First, I wouldn't consider PBR to be separate from forward or deferred rendering. You can use PBR in either forward or deferred rendering, as I understand it. Physically-based rendering just means trying to simulate the actual physics of light. This gives more realistic results than other techniques, but like all techniques, it involves trade-offs between speed and accuracy.
I think your understanding of forward deferred rendering is correct. One issue you can run into with forward rendering is that there is a limit to the amount of data you can send to a single shader. If you have 100s of lights, you need to send the position, direction, type, color, etc. for each one to the shader. You can hit the limits of number of allowed uniforms in scenes with lots of lights. It's also possible to hit the limit of how much work can be done in a given draw call. I've had the OS kill drawing when a single shader took too long. (This was not with a game, though.) With deferred rendering, you simply make multiple passes sending a subset of the number of lights to each pass. Note, though, that every pass you add adds a lot of overhead to the rendering, making it slower.

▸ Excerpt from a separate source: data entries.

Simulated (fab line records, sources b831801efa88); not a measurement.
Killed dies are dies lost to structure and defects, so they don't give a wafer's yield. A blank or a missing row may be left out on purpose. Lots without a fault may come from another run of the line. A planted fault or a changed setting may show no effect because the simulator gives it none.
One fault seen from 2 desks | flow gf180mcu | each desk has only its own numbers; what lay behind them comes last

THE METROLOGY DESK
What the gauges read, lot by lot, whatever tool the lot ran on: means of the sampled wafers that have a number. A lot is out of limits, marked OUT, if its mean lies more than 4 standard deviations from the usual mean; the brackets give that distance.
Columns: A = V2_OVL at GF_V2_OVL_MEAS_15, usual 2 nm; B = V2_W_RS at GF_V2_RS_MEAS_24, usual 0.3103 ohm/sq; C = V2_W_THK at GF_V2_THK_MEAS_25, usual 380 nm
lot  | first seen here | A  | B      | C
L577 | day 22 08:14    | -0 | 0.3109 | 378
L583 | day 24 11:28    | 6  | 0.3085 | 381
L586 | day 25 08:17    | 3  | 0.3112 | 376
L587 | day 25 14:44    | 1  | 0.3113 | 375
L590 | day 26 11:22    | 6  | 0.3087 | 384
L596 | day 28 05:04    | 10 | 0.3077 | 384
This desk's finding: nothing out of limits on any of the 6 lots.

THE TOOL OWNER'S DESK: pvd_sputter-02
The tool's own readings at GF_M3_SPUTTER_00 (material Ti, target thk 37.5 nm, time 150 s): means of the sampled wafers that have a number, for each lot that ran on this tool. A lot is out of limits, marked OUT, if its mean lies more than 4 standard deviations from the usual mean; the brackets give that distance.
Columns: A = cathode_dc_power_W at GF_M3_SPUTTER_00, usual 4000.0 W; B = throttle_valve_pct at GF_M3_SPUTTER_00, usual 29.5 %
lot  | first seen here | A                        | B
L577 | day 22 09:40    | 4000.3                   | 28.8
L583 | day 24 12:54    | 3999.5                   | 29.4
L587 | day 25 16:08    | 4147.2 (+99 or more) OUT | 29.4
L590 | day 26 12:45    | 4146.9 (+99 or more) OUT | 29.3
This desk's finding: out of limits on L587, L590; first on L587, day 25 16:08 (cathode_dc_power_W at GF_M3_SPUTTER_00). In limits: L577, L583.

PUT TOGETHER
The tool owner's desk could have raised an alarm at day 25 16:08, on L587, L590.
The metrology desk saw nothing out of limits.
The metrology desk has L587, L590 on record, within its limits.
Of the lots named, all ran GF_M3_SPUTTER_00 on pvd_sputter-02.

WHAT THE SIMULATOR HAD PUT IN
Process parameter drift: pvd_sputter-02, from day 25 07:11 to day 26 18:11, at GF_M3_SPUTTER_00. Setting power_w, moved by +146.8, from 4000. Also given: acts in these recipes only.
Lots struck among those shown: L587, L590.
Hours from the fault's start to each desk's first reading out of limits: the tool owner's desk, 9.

I don't see how Forward and Deferred render are going to give much difference to the scene.
The results of forward and deferred rendering may in fact be the same if you're sending the same numbers of lights and rendering them the same.
Why do we need to store the geometrical value in Deferred Render before applying lighting? Why don't we just compute lighting right away like Forward Render?
If you computed it right away, it wouldn't be deferred anymore. That's the difference between the 2. Deferred rendering renders the geometry without taking into account lighting, then in subsequent passes calculates the lighting. Forward rendering does it all at once. (There may still be multiple passes for other reasons, like depth-peeling, etc.)
Also for Physically Based Rendering, computing each light takes a lot of time, and almost impossible to be done in real time. But why this technique is always considered the best?
Computing each light takes more time than for something simple like Phong, but I wouldn't say it's "almost impossible to be done in real time," as there are plenty of games out there using it now. "Best" depends on your goals. If your goal is to run on low-powered hardware, PBR might not be best. Currently it gives realistic results, so it's easy for artists to understand (in that it matches the world they live in) and looks "right" to players. But it has limits, like any technique. It's been popular recently because it's been new and effective, when used appropriately.